Ok, figured I'll reword my response in the form of an answer (ad you've got too many comments now)...
In the example you've given, it's safe to use the same object instance multiple times as its internal state is unaffected. That is, it's providing a service and won't keep state between calls.
As a general rule, lazy instantiation is only really relevant to Singletons or those instances provided through a factory. For instance, like in your example, instances living for the duration of a "service" or application - such as resource handling. Usually though, you often just want to create a new object instance when you need it.
The advantages/ disadvantages of lazy initialization are:
- You need initialize an object only once and a single instance will suffice for all service calls. State won't be held between calls. The benefit here is that the object may be time-consuming to load and so you avoid start up cost or, in a singleton context, you avoid instantiating multiple expensive objects. This also applies to memory footprint - one instance, rather than many.
- There is a cost at run-time though if you do lazily ini an object as you've essentially delayed its construction. So, at run-time, when a user is waiting, you go and create an expensive object. Not ideal so you should avoid this - if it's a long-service object again.

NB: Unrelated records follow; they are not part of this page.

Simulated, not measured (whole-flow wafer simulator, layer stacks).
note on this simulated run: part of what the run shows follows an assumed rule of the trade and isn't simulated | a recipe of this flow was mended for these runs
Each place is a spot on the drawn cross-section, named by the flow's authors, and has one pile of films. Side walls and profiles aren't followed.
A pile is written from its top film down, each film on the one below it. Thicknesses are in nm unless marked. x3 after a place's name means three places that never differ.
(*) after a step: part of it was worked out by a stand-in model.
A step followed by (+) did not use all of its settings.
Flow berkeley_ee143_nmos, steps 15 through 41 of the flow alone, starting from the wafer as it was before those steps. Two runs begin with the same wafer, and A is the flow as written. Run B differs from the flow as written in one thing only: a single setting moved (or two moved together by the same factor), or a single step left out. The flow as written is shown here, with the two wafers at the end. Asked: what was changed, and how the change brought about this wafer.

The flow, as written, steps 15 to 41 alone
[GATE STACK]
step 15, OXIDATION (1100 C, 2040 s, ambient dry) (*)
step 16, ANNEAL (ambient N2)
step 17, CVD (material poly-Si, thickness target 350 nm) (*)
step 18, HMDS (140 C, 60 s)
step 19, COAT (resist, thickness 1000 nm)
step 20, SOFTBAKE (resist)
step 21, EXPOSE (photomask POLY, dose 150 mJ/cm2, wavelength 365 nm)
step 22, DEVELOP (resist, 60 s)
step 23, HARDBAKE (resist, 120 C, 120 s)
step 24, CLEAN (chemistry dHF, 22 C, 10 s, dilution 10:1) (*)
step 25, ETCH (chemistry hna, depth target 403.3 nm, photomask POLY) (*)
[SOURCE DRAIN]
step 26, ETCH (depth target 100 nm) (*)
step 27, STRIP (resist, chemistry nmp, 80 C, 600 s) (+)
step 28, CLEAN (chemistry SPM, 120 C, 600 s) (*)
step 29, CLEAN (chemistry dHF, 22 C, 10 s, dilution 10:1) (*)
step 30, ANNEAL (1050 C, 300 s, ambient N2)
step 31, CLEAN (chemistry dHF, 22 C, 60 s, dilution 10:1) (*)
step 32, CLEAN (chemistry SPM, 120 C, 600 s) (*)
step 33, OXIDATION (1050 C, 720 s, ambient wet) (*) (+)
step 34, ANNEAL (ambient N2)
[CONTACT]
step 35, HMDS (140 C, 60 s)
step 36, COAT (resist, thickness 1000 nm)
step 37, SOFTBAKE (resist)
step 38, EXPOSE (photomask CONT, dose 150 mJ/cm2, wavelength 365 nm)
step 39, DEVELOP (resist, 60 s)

- In the example you've given, there's also a question of responsibility for memory. The client code is clearly responsible for releasing this instance. If it's a long serving object, where do they do it? Well, you may have to watch the NSApp's delegate for applicationWillTerminate.
- If an instance maintains state that would be set between invocations of methods on an instance then this pattern can't work. The state of the instance may be inconsistent (may have been changed) between calls.
Note also that this is an instance method setting the value of an instance var if it's null... This means that, in this case, you will still have one instance per your enclosing class instance (class where this method is defined). In this context, your enclosing instance is responsible for clean up. Really, I think that this is for clarity of code, rather than memory management. Or perhaps the enclosing class is long-lived and it saves re-creating your formatter (perhaps it's more expensive to recreate than reset).
will edit if anything else comes to mind. Hope it helps.